Massive protests roar in Barcelona
BARCELONA. — Many chanted “Freedom for the political prisoners” as they marched along the Parallel Avenue, one of the city’s main streets, many waving the red-and-yellow Catalan flag.
The protest comes six months after the first incarcerations of top Catalan separatist leaders for misuse of public funds, sedition and rebellion — which carries a prison sentence of 30 years and implies that a “violent uprising” took place — over their separatist push.
“Since they could not decapitate separatism, they are trying to do it through the courts,” Roser Urgelles, a 59-year-old teacher, told AFP at the protest.
“They need to demonstrate that there was violence to execute the sentences that they want, so they invent it,” she said, adding: “But we will continue to protest peacefully.”
Like thousands of others at the march, she wore a yellow ribbon to show solidarity with the jailed leaders, whom Catalan separatists consider to be “political prisoners”.
Spain’s justice minister, Rafael Catala, has called the use of yellow ribbons “insulting”, arguing that Spain has no political prisoners but “politicians in prison”.
The Guardia Urbana, a Catalan municipal police force, said 315,000 people turned out.
The demonstration was organised by two grassroots independence groups, the ANC and Omnium, whose presidents are among the nine separatist leaders in prison awaiting trial on their role in last year’s failed breakaway bid by Catalonia.

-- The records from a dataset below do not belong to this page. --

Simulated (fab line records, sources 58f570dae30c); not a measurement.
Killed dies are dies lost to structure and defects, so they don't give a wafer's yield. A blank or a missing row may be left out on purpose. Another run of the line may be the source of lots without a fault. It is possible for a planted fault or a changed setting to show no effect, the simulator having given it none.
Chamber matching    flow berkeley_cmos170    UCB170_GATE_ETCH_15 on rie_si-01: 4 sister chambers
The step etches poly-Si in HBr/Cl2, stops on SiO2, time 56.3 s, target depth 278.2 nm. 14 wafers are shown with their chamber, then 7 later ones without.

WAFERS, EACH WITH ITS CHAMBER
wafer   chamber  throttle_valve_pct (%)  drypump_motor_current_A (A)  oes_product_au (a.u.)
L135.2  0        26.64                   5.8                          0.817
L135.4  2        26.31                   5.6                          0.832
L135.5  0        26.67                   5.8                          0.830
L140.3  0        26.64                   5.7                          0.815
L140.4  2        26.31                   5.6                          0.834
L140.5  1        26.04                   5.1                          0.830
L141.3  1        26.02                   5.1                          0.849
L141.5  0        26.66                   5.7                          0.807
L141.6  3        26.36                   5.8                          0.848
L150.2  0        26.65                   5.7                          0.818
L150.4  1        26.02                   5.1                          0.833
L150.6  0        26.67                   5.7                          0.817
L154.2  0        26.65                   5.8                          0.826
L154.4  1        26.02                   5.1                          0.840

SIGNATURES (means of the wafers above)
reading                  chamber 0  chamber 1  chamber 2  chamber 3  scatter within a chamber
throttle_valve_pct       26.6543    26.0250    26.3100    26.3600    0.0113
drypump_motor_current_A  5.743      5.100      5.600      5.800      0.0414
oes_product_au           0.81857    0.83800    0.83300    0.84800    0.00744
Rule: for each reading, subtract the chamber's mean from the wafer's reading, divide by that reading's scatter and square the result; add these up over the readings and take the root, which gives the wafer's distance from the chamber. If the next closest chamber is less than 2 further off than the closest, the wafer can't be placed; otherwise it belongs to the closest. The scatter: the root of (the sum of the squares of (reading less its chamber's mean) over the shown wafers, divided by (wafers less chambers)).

Hundreds of buses brought protesters from across the wealthy north-eastern region of Spain to Barcelona, the Catalan capital, for the march.
The protest was backed by the Catalan branches of Spain’s two largest trade unions, the CCOO and the UGT, sparking unease among union members who oppose independence.
“There have been tensions (among unions members) just like in the rest of the Catalan society,” the secretary general of the Catalan branch of UGT, Camil Ros, told AFP. — AFP.